Today, he is seen as among the few wise men of the nation. People look up to them in search of solutions to the many problems facing Yemen. The soft-spoken Yahia, 56, is also a highly cultured person. He appreciates fine arts, speaks English and Russian fluently, and a little bit of French and Spanish.
Mohammed Bin Sallam and Ismail Al-Ghabiry of Yemen Times talked to Brig Al-Mutawakil about various crucial issues concerning the country’s political future. They filed the following excerpts:
Q: This week, the PGC celebrate its 16th anniversary. How do you assess its performance?
A: Such an assessment can only be done by polling the general public. It is only the people that can properly evaluate the PGC’s performance of the last 16 years.
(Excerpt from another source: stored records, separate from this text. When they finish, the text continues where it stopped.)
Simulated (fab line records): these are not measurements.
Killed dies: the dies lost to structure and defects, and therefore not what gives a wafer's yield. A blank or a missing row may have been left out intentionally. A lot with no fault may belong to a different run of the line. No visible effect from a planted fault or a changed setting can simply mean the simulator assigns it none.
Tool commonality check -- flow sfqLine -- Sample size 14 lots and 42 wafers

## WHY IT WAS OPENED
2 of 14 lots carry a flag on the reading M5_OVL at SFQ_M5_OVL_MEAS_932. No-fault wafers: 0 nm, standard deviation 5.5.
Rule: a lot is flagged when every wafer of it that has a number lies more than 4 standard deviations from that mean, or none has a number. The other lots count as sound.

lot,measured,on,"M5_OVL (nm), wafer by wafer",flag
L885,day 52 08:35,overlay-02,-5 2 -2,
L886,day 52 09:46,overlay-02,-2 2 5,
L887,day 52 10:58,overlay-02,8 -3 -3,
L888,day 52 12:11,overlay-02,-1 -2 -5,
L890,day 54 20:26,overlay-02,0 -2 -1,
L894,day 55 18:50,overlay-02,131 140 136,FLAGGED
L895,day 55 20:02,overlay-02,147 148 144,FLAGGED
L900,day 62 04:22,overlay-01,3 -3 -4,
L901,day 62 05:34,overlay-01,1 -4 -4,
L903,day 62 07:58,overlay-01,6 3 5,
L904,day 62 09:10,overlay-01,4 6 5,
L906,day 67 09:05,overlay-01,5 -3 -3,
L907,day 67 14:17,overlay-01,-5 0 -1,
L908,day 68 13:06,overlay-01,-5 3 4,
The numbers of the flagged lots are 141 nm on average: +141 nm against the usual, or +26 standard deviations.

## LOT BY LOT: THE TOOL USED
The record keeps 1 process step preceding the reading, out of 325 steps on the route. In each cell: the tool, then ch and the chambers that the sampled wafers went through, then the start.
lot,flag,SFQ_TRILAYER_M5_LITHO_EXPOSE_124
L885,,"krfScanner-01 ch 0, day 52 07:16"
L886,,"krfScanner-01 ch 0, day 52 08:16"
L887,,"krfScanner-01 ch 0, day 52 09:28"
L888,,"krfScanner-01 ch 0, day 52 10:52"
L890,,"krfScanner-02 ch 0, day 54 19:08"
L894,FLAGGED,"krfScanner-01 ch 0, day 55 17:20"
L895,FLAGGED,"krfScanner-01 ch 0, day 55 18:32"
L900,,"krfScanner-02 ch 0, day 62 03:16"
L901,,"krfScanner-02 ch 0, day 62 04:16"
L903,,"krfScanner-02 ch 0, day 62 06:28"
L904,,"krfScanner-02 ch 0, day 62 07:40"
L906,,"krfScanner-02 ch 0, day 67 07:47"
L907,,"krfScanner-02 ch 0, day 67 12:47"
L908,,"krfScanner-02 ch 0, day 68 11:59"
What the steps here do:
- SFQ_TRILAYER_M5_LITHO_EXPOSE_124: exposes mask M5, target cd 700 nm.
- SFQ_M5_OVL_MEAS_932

It was a period rich with change and achievement. Before those 16 years, the country was in political ruin. The main political players before the PGC did not allow other players. That is why the country was repeatedly torn between a number of conflicting ideologies.
Although the constitution banned the formation of political parties, there were movements representing Arab nationalists, Islamists, socialists, communists, etc. Each one of these political tendencies was also reflected on the ruling authority, which became an arena of political struggle.
So the PGC was created in response to a very urgent need for an umbrella group or a general ideological framework that can bring these various forces together. It was the outcome of a long period of political upheaval, extending from 1962 to 1982. The idea was pondered by Yemen’s successive leaders: Marshal Al-Sallal, Qadhi Al-Iryani, and Presidents Al-Hamdi and Al-Ghashmi.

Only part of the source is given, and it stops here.